How to find the braids that when closed make the $6_1$ knot.

Question

I have the $6_1$ knot and my question is how can I easily find the braids that when closed make this knot, what's the easiest way in general for any knot.

Answer 1

What you want is Alexander's Theorem, which describes explicitly how to convert every knot (or link) into a closed braid. The process is pretty simple. Here is a nice description.

I'll say briefly what you have to do, and you can try it out yourself on a knot projection of the $6_1$ knot.

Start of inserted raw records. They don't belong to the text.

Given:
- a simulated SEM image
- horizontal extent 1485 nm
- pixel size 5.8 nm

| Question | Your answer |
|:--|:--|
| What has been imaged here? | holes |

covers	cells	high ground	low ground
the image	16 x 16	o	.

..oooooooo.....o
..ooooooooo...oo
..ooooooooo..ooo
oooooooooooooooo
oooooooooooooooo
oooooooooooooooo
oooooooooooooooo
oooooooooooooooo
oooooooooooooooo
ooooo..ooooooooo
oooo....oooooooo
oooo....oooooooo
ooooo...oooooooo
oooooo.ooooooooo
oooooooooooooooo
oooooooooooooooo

Draw a projection of the knot on the Euclidean plane. Perturb the knot so that its projection is in general position with respect to the rays based at the origin. The outcome of this perturbation is that the projection does not cross the origin, the projection is tangent to rays at some even number $2K$ of points, and these points subdivide the projection into $2K$ subsegments that travel alternately clockwise and counterclockwise around the origin. If $K=0$, i.e. if there are no points of tangency, then the knot goes only clockwise (or only counterclockwise) around the origin, and the closed braid is evident.

So the work comes when $K \ge 1$. That work consists of isotoping the knot to reduce $K$ inductively to zero. Roughly speaking what you want to do is to take each counterclockwise segment $S$ and isotope the knot so as to push $S$ across the origin, making it into a clockwise segment, reducing $K$ by $1$. This is tricky in general, because when you attempt to isotope $S$, other segments might be dragged along with it. What you do is to subdivide $S$ into small enough pieces each of which has at most one overcrossing or under crossing in the projection, and then you can drag each segment across the origin individually, one-at-a-time, and avoid dragging anything else.

Perhaps, if you start with a simple enough projection of the $6_1$ knot, it won't be very tricky.